Performer: Robbie Robertson
Songwriters: Robbie Robertson, Martin Page
Original Release: Storyville
Year: 1991
Definitive Version: None
As I mentioned, I joined a
Rotisserie baseball league at the Flint Journal in 1990. This is not to be
confused with generic fantasy baseball.
If you aren’t aware of the
differences, in Rotisserie baseball, you pick players from only one league, so
the difference between winning and losing sometimes comes down to a set-up
reliever that you bought for 20 cents at the end of the draft getting 10 saves
instead of none. Rotisserie baseball, in my estimable opinion, is the adult
version of fantasy baseball.
Anyway, after my
team—Willie’s Wonkas (with proper logo)—won the league, really on the last day
of the season, in 1990, I was ready to quit. At the time, I followed a bunch of
players and teams in both leagues, and I didn’t like having to root only for
certain outcomes when I watched a game. I certainly didn’t like feeling like
crap if a few of my pitchers got bombed the night before. In short, I was too
much of a baseball fan to play Rotisserie baseball.

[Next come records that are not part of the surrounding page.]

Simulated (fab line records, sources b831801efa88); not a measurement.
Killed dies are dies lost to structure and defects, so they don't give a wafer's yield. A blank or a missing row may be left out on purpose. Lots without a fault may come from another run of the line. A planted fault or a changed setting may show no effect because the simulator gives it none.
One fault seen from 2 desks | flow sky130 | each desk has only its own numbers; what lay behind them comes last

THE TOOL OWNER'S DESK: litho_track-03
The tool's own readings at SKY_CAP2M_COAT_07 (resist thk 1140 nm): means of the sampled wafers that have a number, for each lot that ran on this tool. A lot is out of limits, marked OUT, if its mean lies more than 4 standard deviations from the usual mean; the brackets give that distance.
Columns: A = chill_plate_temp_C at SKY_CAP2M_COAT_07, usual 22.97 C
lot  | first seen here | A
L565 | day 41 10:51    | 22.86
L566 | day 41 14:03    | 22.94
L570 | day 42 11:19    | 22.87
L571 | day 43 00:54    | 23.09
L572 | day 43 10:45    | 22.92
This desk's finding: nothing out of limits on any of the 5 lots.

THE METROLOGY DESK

But having won as a rookie
in 1990, I felt obligated to defend my title in 1991. It wasn’t an ego thing,
but part of me also wanted to prove that my championship was no fluke.
It wasn’t. I steamrolled the
league from Opening Day the next year. For the second straight year, I led
every week but one, except that the previous year the one week I didn’t lead
was the second to last, which obviously made for a harrowing conclusion to the
season.
In 1991, during one week in
July everything lined up just right so the second-place team—also the same as
the previous year—passed me by a half-point. One week later, the set of
circumstances that allowed that unwound, and I was back ahead by 6 or 7 points.
It was such a cakewalk, in
fact, that unlike the previous year, baseball chatter around the paper was all
but nonexistent. Instead, the one thing everyone wanted to talk about was how
all my victories proved was that the guy who had the team before me built a
powerhouse, and I just rode his coattails.
This was a laughable
accusation when you consider that I had only two players from his team on my
1991 roster. Granted, they were great ones in a keeper league—Ken Griffey Jr.
and Roger Clemens—but this still was when Griffey was more potential than
superstar.
No, I won because in 1990, I
won the bidding on Cecil Fielder, back from Japan, at the princely sum of
$1.70. Then after riding his 51-homer shock explosion to victory, I traded him
for a package that had as its centerpiece a guy who hit all of 7 home runs that
same year.
Why did I do it? The 7-homer
player was a guy by the name of Frank Thomas, and I was so certain that he was
going to be a superstar, I was willing to trade the most valuable player in the
league based on his production and contract, to get him.
It was a ballsy trade, and,
of course, I was right. Thomas had a huge year in 1991, although it wasn’t
better than Fielder’s. But the additions in the same trade of Chuck Finley, who
won 18 games; and Luis Polonia, who stole 46 bases; more than made up the
difference. (I also gave up Roberto Kelly, Kenny Rogers and one other reliever,
whose name eludes me now.)
I was pretty sure that the
taunts were said somewhat in jest to get my goat, because really what could
they say? But one day, when the league commissioner and the paper’s
librarian—two guys who didn’t seem to be antagonists—accused me of riding on
coattails, I told them how I really felt.
Wrong. I won twice in a row,
because I know talent. I don’t waste roster spots on ham-and-eggers just
because they play for my favorite team. Who else would have traded their best
player from the year before for someone who was nearly waived out of the
league? No one. I did it, and I was right to do it.
I won … because I’m smarter
than you are.
Needless to say, my immodest
oration went over like the Hindenburg. But I didn’t care. One can be pushed
only so far.
So I won back to back titles
and hung them up just as Storyville came out, but to their dismay the league
wasn’t completely rid of me. The biggest transaction of the 1991 season was a
behind-the-scenes agreement that had me become Dave’s adviser in 1992. His team
had finished seventh and last the past two years. If the Bovines were to
stampede to the title suddenly in 1992, that would provide the cherry on top of
the Rotisserie YooHoo sundae.
It turns out the cherry crop
was plentiful in Michigan that year, but that’s another story.